The only way to know if we are growing spiritually is to know what spiritual maturity looks like. Paul said that we are to imitate him as he imitated Christ (1 Corinthians 11:1). In other words, Christ is the perfect expression of what it means to grow to maturity in the Lord. We will never be perfect in this life as He was when He walked the earth, but to set our standards any lower is to guarantee that we will not grow as we ought to.
Looking at the example of Christ, we learn that maturity involves perfect obedience to the will of the Father (Luke 22:42). 1 Thessalonians 4:3 says expressly that God’s will for us is our sanctification, namely, that we would become more Christlike in holiness and in perfect character. This life is to be a process of progressive sanctification as we learn to better imitate our Savior. We will see maturity develop as we more consistently and persistently obey. We will come to see the joy of obedience and the suffering that comes from sin. Obedience will become less of a chore, though it will still be a battle given that our flesh wants nothing to do with the truth. If we want to be mature, we must cultivate holiness as we obey God’s commands more and more. As Jesus said, “If you love Me, keep My commandments” (John 14:15). There is no growth without first taking steps of obedience.
Christian maturity also involves growing in our knowledge of the Lord. Without adequate knowledge, we can easily be led astray into deception and rebellion (Hosea 4:6). This knowledge is not to be equated with simply having a high intellect and lots of worldly wisdom. Ephesians 4:13-14 says that we should be taking in the preaching and teaching of God’s Word “until we all attain to the unity of the faith, and of the knowledge of the Son of God, to a mature man, to the measure of the stature which belongs to the fullness of Christ. As a result, we are no longer to be children, tossed here and there by waves and carried about by every wind of doctrine, by the trickery of men, by craftiness in deceitful scheming.” Lifelong learning in the Scriptures is the call for every believer so that we can grow in unity according to the doctrines of the faith contained in the Scripture. In order to know God and be mature such that we imitate Christ as we ought to, we must grow in knowledge according to right and true doctrine. If we don’t, we will be prone to being led astray by every new and clever lie of the devil that enters the church. If sound doctrine is eliminated or compromised, we can throw any hope of maturity out the window.
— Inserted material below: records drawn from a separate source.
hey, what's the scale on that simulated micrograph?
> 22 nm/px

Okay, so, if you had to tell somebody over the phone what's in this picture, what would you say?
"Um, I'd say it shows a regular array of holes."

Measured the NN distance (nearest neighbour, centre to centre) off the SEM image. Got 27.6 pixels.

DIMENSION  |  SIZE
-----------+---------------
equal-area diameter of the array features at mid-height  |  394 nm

Maturity also requires that we do our part in serving in the family of God. This will look different for each person depending upon the gifts that God gives and the opportunities He presents. Ephesians 4:12 says, “For the equipping of the saints for the work of service, to the building up of the body of Christ.” As we grow in knowledge and holiness, we can effectively minister to others. There is plenty of work to do in sharing the gospel, and there are many who are hurting and in need of some practical help, care, prayer, etc. The willingness and commitment to serve from a pure heart is essential to those who wish to continue to grow to maturity in Christ.
Maturity also involves developing a real and vibrant prayer life. Prayer ought to be something that we cannot help but do because we so firmly believe in its power. It should be something that we enjoy doing because we know God hears what we have asked of Him and that He will grant us our requests if we pray in line with His will. There is no more powerful place to be when it comes to advancing the kingdom than calling out to God in prayer. The mature Christian recognizes the privilege and the potency of prayer, and he or she looks forward to calling out to God with needs and concerns.
Finally, we cannot grow if we are not humble. We must recognize that it is ultimately God Who enables our spiritual growth (Philippians 2:13), not anything in and of ourselves. It is Christ in us Who empowers us for service and Who enables us to produce true and lasting spiritual fruit (John 15:4-5). If we want to be mature and yet still struggle with pride and self-sufficiency, God will have to teach us what it means to be strong in and through weakness. Power is perfected not in natural strength and ability but in weakness (2 Corinthians 12:9-10). We must never forget this lesson when we are tempted to do God’s work with human means and with man’s methods.
The key to spiritual growth is not a secret, but it is given to us throughout God’s Word. As we are in God’s Word and as we spend time in prayer, we can grow and better come to know and love our Savior. Christian maturity is not rocket science, but it is being humble enough to believe God’s Word and to do what He says. As we humbly believe, learn, and obey, by the power of the Holy Spirit in our hearts, we will grow.